Shared ground
Isaiah 15:6–7 presents Moab’s collapse in everyday, concrete terms: water is gone, plant life fails, and people respond by evacuating with whatever wealth can still be carried. The language stresses total loss—“no green thing”—and ties environmental ruin directly to social and economic fallout (“therefore”).
The passage also assumes that survival is tied to water and pasture. When those basics fail, normal life cannot continue, and even “abundance” becomes something to be moved like luggage rather than enjoyed as stability.
Where interpretation differs (only where needed)
What caused the waters of Nimrim to become “desolate.” Some read the description mainly as drought or natural drying. Others read it as the result of human conflict—wells or reservoirs destroyed, access cut off, or land devastated during invasion. The text itself names the result (water unusable) without clearly naming the cause.
What “the brook of the willows” refers to. Some understand it as a specific named boundary or watercourse that marks escape out of Moab; others take it more as a descriptive phrase for a stream-lined area. Either way, it functions in the verse as a crossing point that signals flight and separation from home.
Why the disagreement exists
The lines are poetic and compressed. They give vivid outcomes (dry water, dead vegetation, carried-off stores) but leave background details unstated. Place names are also hard to locate with certainty, which makes it difficult to map the movement precisely.

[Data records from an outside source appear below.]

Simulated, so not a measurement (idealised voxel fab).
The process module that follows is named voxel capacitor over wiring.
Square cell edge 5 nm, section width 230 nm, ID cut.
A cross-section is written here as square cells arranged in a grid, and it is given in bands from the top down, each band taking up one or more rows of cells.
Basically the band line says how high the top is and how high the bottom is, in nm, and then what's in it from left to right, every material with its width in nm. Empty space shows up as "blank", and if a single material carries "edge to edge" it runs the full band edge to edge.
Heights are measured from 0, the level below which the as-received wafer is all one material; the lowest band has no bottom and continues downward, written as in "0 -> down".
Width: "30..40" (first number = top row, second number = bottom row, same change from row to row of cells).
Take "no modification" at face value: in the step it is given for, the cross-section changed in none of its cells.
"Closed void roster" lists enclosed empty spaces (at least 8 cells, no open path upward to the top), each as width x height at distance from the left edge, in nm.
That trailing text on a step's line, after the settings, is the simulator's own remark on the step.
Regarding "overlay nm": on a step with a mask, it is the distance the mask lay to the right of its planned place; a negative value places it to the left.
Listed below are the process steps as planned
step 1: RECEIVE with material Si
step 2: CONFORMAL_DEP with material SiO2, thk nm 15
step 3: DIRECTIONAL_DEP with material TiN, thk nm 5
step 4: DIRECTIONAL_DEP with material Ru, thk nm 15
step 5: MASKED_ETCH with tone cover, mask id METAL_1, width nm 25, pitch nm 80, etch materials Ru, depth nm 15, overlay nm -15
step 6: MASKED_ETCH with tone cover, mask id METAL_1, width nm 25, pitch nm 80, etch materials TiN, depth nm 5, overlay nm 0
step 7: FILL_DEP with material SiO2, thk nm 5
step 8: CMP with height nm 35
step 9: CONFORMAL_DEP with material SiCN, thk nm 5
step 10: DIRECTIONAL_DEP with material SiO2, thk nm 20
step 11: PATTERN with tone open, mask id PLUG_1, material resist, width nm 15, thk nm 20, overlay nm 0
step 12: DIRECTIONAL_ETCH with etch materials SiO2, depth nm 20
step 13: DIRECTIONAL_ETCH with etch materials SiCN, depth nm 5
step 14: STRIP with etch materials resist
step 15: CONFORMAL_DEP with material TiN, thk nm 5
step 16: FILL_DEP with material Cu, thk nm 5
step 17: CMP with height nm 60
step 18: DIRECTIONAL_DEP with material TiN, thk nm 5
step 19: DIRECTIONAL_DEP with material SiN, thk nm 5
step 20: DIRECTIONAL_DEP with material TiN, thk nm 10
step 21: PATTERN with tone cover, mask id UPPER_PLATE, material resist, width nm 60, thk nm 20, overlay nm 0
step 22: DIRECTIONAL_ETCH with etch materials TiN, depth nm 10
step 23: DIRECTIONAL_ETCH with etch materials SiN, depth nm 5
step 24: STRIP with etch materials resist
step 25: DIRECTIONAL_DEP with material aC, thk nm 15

What this passage clearly contributes
Explicitly, the text claims that (1) Nimrim’s waters are unusable, (2) vegetation fails completely, (3) this drives people to carry away both acquired goods and stored supplies, and (4) they cross a boundary described as a brook with willows. Theologically by inference, the oracle portrays judgment (or catastrophe) as reaching beyond cities and armies into creation’s supports—water, pasture, and economy—so that loss becomes total: land fails, and wealth turns into cargo for refugees (compare the broader lament in Isaiah 15:1).